Posted April. 09, 2003 21:57,
The Tokyo Shimbun newspaper reported that the Chinese government forcefully sent 30 North Korean defectors back to North Korea. The Chinese authority at Yantai port, Shandong district in China, had arrested the North Korean defectors while trying to leave China at the port by ships last January.
In addition, the Japanese newspaper said that the Chinese prosecution indicted three officials with a South Korean NGO on charges of helping North Korean defectors to illegally cross the border between China and North Korea.
Those North Korean defectors were arrested by the Chinese law enforcement agency on January 18 when they were about to board two ships, one bounded for South Korea, and the other for Japan. Among those arrestees, 30 North Korean defectors were sent back to North Korean on January 25-30.
This story of North Korean defectors sent back to their home country was unveiled after a North Korean defector, who avoided nearly being sent back to North Korea, had sent a letter containing the story to a Japanese NGO.
It has been reported that a Korean woman resident in Japan and her daughter were included among those North Korean defectors sent back to North Korea by the Chinese government.
Non-governmental groups of South Korea and Japan are planning to file a protest against the Chinese government through UN High Commissioner for Refugees (UNHCR).

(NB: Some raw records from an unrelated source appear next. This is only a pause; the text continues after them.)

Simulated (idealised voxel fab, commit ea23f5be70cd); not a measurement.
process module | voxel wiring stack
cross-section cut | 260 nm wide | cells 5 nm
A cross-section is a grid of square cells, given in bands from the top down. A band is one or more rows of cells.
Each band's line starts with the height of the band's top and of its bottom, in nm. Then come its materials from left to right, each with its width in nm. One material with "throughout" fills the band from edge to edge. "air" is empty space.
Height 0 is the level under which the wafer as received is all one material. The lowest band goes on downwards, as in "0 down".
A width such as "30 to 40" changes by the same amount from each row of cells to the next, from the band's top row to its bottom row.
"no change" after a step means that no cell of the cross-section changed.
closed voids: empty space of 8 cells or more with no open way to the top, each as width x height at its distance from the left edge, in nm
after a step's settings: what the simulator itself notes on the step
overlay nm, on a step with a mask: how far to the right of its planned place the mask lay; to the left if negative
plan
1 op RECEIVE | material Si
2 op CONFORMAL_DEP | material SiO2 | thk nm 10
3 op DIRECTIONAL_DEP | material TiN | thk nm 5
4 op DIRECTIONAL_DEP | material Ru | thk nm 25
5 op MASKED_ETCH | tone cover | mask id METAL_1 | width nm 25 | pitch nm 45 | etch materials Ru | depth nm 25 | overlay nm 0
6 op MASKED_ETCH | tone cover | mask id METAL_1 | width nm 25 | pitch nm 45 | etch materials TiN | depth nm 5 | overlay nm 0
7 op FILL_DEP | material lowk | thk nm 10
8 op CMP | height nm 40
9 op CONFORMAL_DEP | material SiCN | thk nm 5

“Although those North Korean defectors have not been identified yet, I have been heard of the news,” said Chun Ki-won, a preacher at a South Korean Christian missionary. The South Korean preacher criticized the Chinese government for what it has done by saying, “News on those North Korean defectors was reported through the media, and so the Chinese government might have been well aware that if those defectors were sent back to North Korea, they would be killed. It is deplorable for the Chinese government to what it has done to those defectors. Although the Chinese government is defending itself by saying that it dealt with the matter according to its domestic law, but it violated an international law.”
Do Yoon-hee, secretary general of a South Korean Christian group for North Korean defectors` rights, said, “I have been heard from some North Koreans who have hid themselves someplace in China after they failed to escape from china with those North Koreans sent back to the North that some North Korean defectors arrested by Chinese police agency would be handed over to the North.”